Open to Debate (formerly Intelligence Squared U.S.) pits some of the world’s brightest thinkers against each other in debates organized in the traditional Oxford style. The side that convinces more audience members to embrace its arguments wins. The excerpts below come from a debate in March and have been edited for brevity.
There are two concerns. The first is the data is being amassed and potentially used for surveillance by China. Second, there’s the potential for it to be a propaganda tool because it’s a major media platform. The problem isn’t TikTok. The problem is the Chinese government because there’s no such thing as a Chinese company that’s truly independent of the government. And no matter where the data is collected or stored, China’s data law applies extra-territorially. So, it will have access to data collected and stored anywhere. The second concern is that as people increasingly use it as a media platform, China can censor and boost content on it, which it did during the Hong Kong protests and which it does over Xinjiang repression. We need controls over government-related businesses from foreign countries having the ability to conduct espionage and to manipulate media in the United States.

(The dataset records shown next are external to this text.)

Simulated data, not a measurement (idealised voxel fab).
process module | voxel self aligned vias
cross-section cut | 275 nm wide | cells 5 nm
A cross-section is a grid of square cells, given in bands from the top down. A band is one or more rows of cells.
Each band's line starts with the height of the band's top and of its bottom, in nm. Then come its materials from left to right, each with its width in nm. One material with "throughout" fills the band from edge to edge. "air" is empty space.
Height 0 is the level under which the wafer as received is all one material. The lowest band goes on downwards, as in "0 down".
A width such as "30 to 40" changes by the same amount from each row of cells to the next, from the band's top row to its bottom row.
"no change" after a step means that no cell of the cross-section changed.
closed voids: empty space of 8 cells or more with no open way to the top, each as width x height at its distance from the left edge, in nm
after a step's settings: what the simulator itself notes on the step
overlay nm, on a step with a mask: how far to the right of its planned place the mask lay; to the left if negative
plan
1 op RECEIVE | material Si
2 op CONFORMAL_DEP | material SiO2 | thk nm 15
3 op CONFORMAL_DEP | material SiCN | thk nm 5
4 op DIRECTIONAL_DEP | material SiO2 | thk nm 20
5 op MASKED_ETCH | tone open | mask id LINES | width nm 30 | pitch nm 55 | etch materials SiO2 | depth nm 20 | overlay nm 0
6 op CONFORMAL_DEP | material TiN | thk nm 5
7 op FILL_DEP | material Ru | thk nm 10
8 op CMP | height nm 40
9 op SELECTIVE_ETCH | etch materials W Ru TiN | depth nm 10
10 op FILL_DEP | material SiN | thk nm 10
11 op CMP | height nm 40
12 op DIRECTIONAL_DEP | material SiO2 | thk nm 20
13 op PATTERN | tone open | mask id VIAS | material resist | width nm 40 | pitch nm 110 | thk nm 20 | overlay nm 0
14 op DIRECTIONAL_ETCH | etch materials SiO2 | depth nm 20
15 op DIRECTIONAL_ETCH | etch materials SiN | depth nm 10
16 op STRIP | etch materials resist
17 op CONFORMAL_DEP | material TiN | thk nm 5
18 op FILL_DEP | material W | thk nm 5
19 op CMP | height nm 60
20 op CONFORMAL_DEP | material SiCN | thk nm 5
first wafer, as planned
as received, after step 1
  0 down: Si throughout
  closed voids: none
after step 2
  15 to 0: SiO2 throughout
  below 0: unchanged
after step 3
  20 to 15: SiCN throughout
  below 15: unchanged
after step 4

Kori Schake,senior fellow and director of foreign and defense policy studies at the American Enterprise Institute, is former deputy director general of the International Institute for Strategic Studies in London.
China is not exporting censorship through TikTok. TikTok actually is an independent company. When we talk about banning TikTok, we are banning the voices of 90 million Americans. It is not true that TikTok is just turning over all its information to the Chinese Ministry of Public Security. This is simply a false assertion. The investment capital behind TikTok is American and Japanese, as well as Chinese. I think we must stop imitating Chinese policies. We should not respond to authoritarianism with more authoritarianism. We must have confidence in a free society. The critics of TikTok are advocating data protectionism and data nationalism. They’re advocating blocking and censoring apps. They are advocating a militarization of the information economy. And this is exactly what China does. TikTok is not a tool of the Chinese government. It is a commercial entity.
Milton Mueller,professor at the Georgia Institute of Technology School of Public Policy, is co-founder and director of the Internet Governance Project.